The search for Judy Bense’s successor as President of the University of West Florida kicked off Monday with an open forum.

“As members of both the Presidential Search Committee and the Board of Trustees, I am looking forward to hearing your thoughts about what you’re looking for in our next university president,” said Search Committee Chairman Mort O’Sullivan, who gaveled the public forum into session after a closed-door meeting.

Judy Bense is retiring on Dec. 31, after eight and a half years in the president’s chair. She made the announcement early last year when signing her final contract.

“I’m happy, I’m eager to tie up some things that aren’t done,” Bense said in March, 2015. “And to give the university and the Board of Trustees the best opportunity of all to search for and find the next president.”

Next up after O’Sullivan’s opening remarks was Julie Holley of Greenwood-Asher, a consulting firm based in Miramar Beach which is heading up the search. She told the gathering there were four questions to be answered during the search process.

  • In 3-5 years, what will the new president have to accomplish in order to be viewed as a success?
  • What characteristics and skills are being sought in UWF’s next president?
  • What are the challenges and opportunities?
  • What are things that make the University of West Florida so special?

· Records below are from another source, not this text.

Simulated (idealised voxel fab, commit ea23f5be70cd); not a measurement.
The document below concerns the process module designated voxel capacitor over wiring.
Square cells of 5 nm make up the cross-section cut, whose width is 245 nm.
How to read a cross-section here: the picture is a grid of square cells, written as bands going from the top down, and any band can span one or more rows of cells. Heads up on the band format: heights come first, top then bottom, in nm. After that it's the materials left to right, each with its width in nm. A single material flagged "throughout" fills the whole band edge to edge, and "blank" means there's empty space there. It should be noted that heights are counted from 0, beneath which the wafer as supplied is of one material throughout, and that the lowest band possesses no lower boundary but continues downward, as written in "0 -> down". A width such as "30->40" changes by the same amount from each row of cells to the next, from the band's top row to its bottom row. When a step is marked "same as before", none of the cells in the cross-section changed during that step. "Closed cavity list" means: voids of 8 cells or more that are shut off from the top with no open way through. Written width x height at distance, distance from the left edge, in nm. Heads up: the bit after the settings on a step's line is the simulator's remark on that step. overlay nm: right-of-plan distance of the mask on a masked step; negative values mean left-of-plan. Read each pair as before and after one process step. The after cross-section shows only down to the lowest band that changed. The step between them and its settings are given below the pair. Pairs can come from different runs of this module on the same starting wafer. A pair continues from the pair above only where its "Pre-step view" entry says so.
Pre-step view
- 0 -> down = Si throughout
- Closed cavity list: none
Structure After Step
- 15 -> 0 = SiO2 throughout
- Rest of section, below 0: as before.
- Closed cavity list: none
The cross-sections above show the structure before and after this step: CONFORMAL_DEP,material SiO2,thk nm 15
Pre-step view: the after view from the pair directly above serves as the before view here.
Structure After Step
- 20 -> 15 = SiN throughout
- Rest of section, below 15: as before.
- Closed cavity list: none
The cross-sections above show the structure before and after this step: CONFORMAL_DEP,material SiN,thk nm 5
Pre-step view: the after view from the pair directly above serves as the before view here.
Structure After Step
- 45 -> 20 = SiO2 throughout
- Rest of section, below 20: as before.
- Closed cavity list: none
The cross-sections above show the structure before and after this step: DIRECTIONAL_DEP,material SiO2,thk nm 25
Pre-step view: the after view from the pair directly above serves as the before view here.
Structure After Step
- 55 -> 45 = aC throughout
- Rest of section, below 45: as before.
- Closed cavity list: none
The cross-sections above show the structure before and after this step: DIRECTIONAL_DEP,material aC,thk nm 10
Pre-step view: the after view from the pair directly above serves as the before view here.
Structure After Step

Holley and an assistant then went around the room with a handheld microphone, to get comments from both UWF faculty and staff. First up, Raid Amin, a mathematics professor for 28 years. His issue is academic respectability.
“There has to be a very strong team between the president, provost, and vice president of academic affairs,” said Amin. “I don’t want to see a president who shifts the academic burden, 100%, to the provost. It has to be a team; someone we can look up to.”

Also speaking was Kali Richardson, a senior at UWF. In three to five years, he would like to see a president who does more to cultivate students’ growth as individuals.

“We have but a short time here to become – just like the individuals in this room – great one day when we grow up,” Richardson said. “So there are some things we’d like to see, as well as the challenges they face. “Diversity on predominately white institutions is a severe issue.

John Fink teaches creative writing, and is chief contract negotiator for the UWF faculty. He said during the school’s 50 years, there’s been growth that is leading to a question about identity.

“On one hand, we’re a regional, comprehensive university that’s required to serve a vast student population,” said Fink. “At the same time our Carnegie classification is [that] of a doctoral research university. I think it will be essential for our next president to be aware of that institutional history.”

Answering the fourth question – what makes you proud of the university – was Susan James from the teacher education and educational leadership department. Her pride is focused on her colleagues.

“What I’m seeing in the service that they’re doing in the community,” said James. “The professors work in the schools. We started a national writing project here this year. [We] just finished a Promise Zone grant and hopefully will help the kids on the west side of town. I have a great amount of pride in that.”

The second forum is set for Tuesday at 10 a.m., again at the UWF Commons Auditorium in Building 22. 

The applications are not expected to be opened until June. If all goes as planned, a new president is scheduled to be named by the end of September, after salary negotiations are completed.